Let
X
Journal

How to Add Citations and a Bibliography in LaTeX

SPECIMEN IDLETX-SPEC-LATE
DATE RECORDEDApr 13, 2026
READING COMPLEXITY3 min read
TAG INDEX
latexbibtexbiblatexcitations
Document Abstract

To cite in LaTeX, store references in a .bib file and use \cite{key} with BibLaTeX or BibTeX, then print the list with \printbibliography. Full setup inside.

To cite in LaTeX, store your references in a .bib file and reference them by key with \cite{key}. Load BibLaTeX, point it at the file with \addbibresource{refs.bib}, and print the formatted list with \printbibliography. LaTeX numbers, sorts, and styles every entry automatically — you never format a reference by hand.

1. Create the .bib database

A .bib file holds one entry per source. Each entry has a type (@article, @book, @inproceedings), a unique key, and fields.

% refs.bib
@inproceedings{vaswani2017,
  author    = {Vaswani, Ashish and others},
  title     = {Attention Is All You Need},
  booktitle = {Advances in Neural Information Processing Systems},
  year      = {2017}
}

@book{knuth1984,
  author    = {Knuth, Donald E.},
  title     = {The {\TeX}book},
  publisher = {Addison-Wesley},
  year      = {1984}
}

The key (vaswani2017) is how you cite. Keep keys consistent — authorYEAR is the common convention.

2. Cite with BibLaTeX (recommended)

BibLaTeX is the modern engine. It uses the biber backend, supports Unicode, and offers dozens of styles.

\documentclass{article}
\usepackage[style=ieee, backend=biber]{biblatex}
\addbibresource{refs.bib}

\begin{document}
The Transformer architecture~\parencite{vaswani2017} reshaped NLP.
Knuth~\textcite{knuth1984} designed \TeX{} for typesetting.

\printbibliography
\end{document}

\parencite gives a parenthetical citation; \textcite puts the author in the sentence. Only sources you actually cite appear in the list — add \nocite{*} to force every entry in.

3. Or use classic BibTeX with natbib

Many older journal templates still ship BibTeX. The equivalent commands come from natbib.

| Task | BibLaTeX | BibTeX + natbib | |---|---|---| | Engine to run | biber | bibtex | | Parenthetical | \parencite{k} | \citep{k} | | In-text author | \textcite{k} | \citet{k} | | Print list | \printbibliography | \bibliography{refs} | | Set style | style= option | \bibliographystyle{} |

For the full trade-off, read BibTeX vs BibLaTeX.

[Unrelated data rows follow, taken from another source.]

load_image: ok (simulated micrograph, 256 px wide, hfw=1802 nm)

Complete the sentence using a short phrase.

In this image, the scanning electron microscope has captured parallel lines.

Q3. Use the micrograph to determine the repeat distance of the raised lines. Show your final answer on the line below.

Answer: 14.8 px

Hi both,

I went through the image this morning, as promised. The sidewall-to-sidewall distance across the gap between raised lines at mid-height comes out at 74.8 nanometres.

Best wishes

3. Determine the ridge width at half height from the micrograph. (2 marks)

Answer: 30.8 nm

4. The compile sequence (why citations break)

References resolve in a multi-pass build. The first pdflatex records which keys you cited; biber (or bibtex) reads the .bib and builds the list; the next two passes insert the numbers and fix cross-references. Skip a pass and every citation shows [?]. LetX runs the full sequence on every save, so you see resolved citations instantly instead of debugging a four-command build by hand.

5. Get references without typing them

Don't hand-type entries. Export BibTeX from Google Scholar (the quote icon → BibTeX), Zotero, or your journal's website. See Manage References With LetX: Zotero → Bibliography for a clean import workflow.

→ Manage citations live in LetX. Building a full paper? See How to Write a Research Paper in LaTeX.


Written by Shihab Shahriar Antor — AI Engineer & Founder of Shahriar Labs, maker of LetX.

Frequently Asked Questions

What is the difference between \cite, \textcite, and \parencite?

In BibLaTeX, \cite{key} prints a bare citation, \parencite{key} wraps it in parentheses, and \textcite{key} prints the author's name in running text followed by the year, e.g. 'Shannon (1948) showed...'. Use \textcite when the author is the grammatical subject of your sentence and \parencite when the citation is parenthetical support. Classic BibTeX with natbib offers \citet and \citep for the same two cases.

Why does my citation show up as a question mark or [?]?

A [?] or '??' means the citation key was never resolved, almost always because you didn't run the bibliography pass. BibLaTeX needs the sequence pdflatex → biber → pdflatex → pdflatex; classic BibTeX needs pdflatex → bibtex → pdflatex → pdflatex. Online editors like LetX run this automatically. Also check that the key in \cite{} exactly matches the key in your .bib entry — keys are case-sensitive.

Can I change the citation style to APA, IEEE, or Nature?

Yes. With BibLaTeX, set the style in the package options: \usepackage[style=apa]{biblatex}, style=ieee, or style=nature. With classic BibTeX, you set it with \bibliographystyle{plain}, ieeetran, or apalike. BibLaTeX has far more built-in styles and is easier to customize, which is why it is the recommended choice for new projects in 2026.